Moving day (or week?) brings on so many emotions I have been pushing off. It's solidifying the feelings of losing my sister, relocating back to the east coast permanently, and restarting life at thirty-one years old.

So much has happened since the start of the new year. The final end to a 6 year long relationship, the beginning of a new relationship. The ending of two lives, one permanently and one just restarting. The emotional roller-coaster has been intense. From having a life planned, to being stunted and unable to foresee any type of future, to being able to plan again but being back to an empty drawing board.

Movies and books making beginnings and endings seem so simple. It happens the way its supposed to, something begins, that something ends, and then something new begins. Real life isn't like that. Real life is messy with beginnings and endings colliding and weaving between each other. Characters in a book have it easy. They're navigating with a script. Someone has laid out their path for them. Thinking about life that way makes me wish I believed in a god; makes me wish God was an unfaltering truth. That way I could feel like a character in the books I like to lose myself in, everything planned just waiting to be experienced. Instead, we are just making it up as we go. No one else holds the key to where our life goes, that is all on us. The comforts that brings don't seem to outweigh the paralyzing responsibilities that comes along with everything being on your own shoulders.
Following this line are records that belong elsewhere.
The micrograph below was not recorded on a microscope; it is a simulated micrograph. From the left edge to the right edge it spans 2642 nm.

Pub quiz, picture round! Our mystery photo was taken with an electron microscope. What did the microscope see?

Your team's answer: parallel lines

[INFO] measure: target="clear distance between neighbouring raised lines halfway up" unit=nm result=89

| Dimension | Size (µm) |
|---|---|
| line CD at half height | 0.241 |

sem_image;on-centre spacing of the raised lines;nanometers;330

How do I feel both ready and not? Both unbalanced and steady? How can I be ready to start planning a future again when all the past year has shown me is that no matter what you plan, if life decides differently there is nothing you can do?

I feel like an addict repeating the mantra “one day at a time” but what else can we do or rely on other than the immediate here and now?

Does anyone ever truly figure out how to rectify all of the contradicting feelings and beliefs? If you have, please share that knowledge with me.